Four American Presidents were selected as subjects for the sculpture George Washington, Thomas Jefferson, Abraham Lincoln and Theodore Roosevelt. Washington was selected to represent our nation's founding; Jefferson, our political philosophy; Lincoln, the preservation of our nation, and Roosevelt, the expansion and conservation of our resources.
The heads of the Presidents are carved on a huge granite cliff that rises 500 feet above the floor of the valley. Each face is about 60 feet from chin to forehead as tall as a five story building. A full size statue built to the same scale would be 465 feet high. More than 400,000 tons of solid rock were blasted and chiseled away to form the memorial. Models, built on the scale of one inch to one foot, were lifted to the edge of the cliff to serve as guides for the workmen.

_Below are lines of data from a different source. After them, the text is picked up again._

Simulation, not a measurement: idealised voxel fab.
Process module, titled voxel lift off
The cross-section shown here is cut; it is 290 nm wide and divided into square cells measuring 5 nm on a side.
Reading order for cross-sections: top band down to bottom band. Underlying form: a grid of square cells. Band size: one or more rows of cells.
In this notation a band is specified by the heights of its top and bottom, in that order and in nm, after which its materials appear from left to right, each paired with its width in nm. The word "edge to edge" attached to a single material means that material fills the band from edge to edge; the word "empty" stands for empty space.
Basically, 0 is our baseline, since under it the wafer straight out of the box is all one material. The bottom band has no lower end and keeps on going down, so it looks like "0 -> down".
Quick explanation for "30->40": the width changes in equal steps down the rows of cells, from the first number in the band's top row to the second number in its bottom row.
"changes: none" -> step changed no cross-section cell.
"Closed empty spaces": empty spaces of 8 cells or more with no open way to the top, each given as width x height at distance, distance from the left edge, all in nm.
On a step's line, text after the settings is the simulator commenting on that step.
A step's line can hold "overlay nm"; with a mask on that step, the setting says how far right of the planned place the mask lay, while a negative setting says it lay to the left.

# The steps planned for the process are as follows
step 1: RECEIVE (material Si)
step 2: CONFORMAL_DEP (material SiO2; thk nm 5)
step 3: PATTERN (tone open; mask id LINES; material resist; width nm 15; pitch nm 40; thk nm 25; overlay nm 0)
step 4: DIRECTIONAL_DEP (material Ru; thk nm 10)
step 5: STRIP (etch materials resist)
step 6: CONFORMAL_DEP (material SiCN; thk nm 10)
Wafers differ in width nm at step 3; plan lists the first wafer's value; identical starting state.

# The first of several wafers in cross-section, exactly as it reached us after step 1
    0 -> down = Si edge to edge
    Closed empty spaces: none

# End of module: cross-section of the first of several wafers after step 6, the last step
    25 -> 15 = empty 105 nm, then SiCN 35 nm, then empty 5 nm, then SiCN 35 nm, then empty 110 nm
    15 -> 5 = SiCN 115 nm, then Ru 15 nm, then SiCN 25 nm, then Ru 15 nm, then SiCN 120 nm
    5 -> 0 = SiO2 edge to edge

The head of Washington was completed in 1930, and seven years later the heads of Jefferson and Lincoln were finished. Though not completed, the head of Roosevelt was dedicated in 1939. Work on the project halted in 1941, still leaving it not quite finished. In the 14 years spent on the memorial only six and a half were spent in actual labor due to lack of funds or unfavorable weather. The total cost was just under $1 million.
Gutzon Borglum died in early 1941, leaving his son, Lincoln Borglum, to continue the work. Today, a quarter of a century later, almost 1 million people each year visit Mount Rushmore to marvel at the beauty and greatness of his tribute to the men who helped formulate, shape and strengthen American democracy.